Example implementation of a variational autoencoder

Mahmoud_Abdelkhalek · November 19, 2020, 6:33pm

I am a bit unsure about the loss function in the example implementation of a VAE on GitHub.

The evidence lower bound (ELBO) can be summarized as:

ELBO = log-likelihood - KL Divergence

And in the context of a VAE, this should be maximized. However, since PyTorch only implements gradient descent, then the negative of this should be minimized instead:

-ELBO = KL Divergence - log-likelihood

However, in the loss function in the code, the loss is defined as:

Binary Cross Entropy + KL Divergence

According to the documentation for the BCE loss, it actually implements the negative log-likelihood function of a Bernoulli distribution, which means that:

BCE + KLD = KLD - log-likelihood

Which is the same as what was derived above. Is this why the loss is defined in this way in the code?

Also, does the cross-entropy loss function also implement a negative log-likelihood function?
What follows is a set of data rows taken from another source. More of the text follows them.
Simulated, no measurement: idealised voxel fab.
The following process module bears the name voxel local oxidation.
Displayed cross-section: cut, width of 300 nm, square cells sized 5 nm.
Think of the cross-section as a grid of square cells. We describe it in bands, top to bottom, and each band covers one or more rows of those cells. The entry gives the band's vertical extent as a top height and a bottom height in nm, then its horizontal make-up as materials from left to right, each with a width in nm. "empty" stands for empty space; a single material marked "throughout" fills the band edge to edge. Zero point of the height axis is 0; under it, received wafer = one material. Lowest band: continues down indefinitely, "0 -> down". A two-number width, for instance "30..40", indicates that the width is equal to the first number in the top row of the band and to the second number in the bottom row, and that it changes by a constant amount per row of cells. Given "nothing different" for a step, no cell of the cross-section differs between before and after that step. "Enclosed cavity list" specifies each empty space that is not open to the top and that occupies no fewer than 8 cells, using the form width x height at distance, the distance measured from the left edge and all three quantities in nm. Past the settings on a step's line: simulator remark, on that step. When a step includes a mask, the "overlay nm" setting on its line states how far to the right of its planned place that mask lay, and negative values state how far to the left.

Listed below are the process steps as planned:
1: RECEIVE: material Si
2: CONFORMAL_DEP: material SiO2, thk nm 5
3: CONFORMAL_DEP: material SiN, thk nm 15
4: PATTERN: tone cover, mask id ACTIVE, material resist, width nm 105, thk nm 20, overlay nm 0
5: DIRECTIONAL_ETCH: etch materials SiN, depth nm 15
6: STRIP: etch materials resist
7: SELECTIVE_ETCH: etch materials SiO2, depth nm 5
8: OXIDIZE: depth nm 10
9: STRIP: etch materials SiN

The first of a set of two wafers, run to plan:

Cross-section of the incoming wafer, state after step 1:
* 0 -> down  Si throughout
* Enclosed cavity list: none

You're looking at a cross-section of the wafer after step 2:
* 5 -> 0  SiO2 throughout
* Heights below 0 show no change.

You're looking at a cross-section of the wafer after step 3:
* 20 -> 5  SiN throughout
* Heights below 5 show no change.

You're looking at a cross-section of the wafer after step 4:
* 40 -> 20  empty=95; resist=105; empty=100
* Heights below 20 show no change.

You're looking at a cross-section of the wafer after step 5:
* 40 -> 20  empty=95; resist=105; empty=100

InfT · November 19, 2021, 6:17pm

I have the same problem, I don’t know which form is the most correct.

InnovArul · November 19, 2021, 7:00pm

In my understanding, BCE implements negative log-likelihood for 2 classes, and CrossEntropy implements it for multiple classes.

franciscocms · January 26, 2022, 2:35pm

Did you reach a conclusion about this problem? I am facing the same issue… thank you in advance!